Show that if $G$ is a non-trivial subgroup of $\Bbb R$ then either $G$ is dense in $\Bbb R$ or $G=l\Bbb Z$

Question

Show that if $G$ is a non-trivial subgroup of $\Bbb R$ then either $G$ is dense in $\Bbb R$ or $G=l\Bbb Z$, where $l=\inf\{x\in G:x>0\}$.

My try:

If $G=\Bbb Q$ then $\Bbb Q$ is dense in $\Bbb R$.

If $G=n\Bbb Z$ then $G$ is not dense but $G$ takes the form $G=l\Bbb Z$.

But how should I do the sum for any subgroup of $\Bbb R$?Please help.

Answer 1

First, note that $n G \subset G$ for every integer $n$.

If $G$ is cyclic, then $G = k \mathbb{Z}$ for some real nonzero $k$. (Because there are no elements of finite order.)
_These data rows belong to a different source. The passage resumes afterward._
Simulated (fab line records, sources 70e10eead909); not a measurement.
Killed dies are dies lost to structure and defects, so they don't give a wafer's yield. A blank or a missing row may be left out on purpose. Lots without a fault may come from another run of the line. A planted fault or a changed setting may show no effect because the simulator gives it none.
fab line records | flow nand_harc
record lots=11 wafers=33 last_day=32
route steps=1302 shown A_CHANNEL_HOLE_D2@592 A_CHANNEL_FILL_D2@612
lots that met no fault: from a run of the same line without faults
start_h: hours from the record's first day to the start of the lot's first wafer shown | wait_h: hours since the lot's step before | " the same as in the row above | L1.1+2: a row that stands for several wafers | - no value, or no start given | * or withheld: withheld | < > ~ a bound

If $G$ is not cyclic, then $$\inf_{\substack{x, y \in G\\ x \neq y}}|x-y| = 0,$$ (otherwise the positive infimum would be your $k$). Thus, if $\epsilon > 0$ and $r$ are real numbers, then $G$ has an element $g$ such that for some integer $n$ the integral multiple $ng$ (which is also in $G$) is within distance $\epsilon$ of $r$.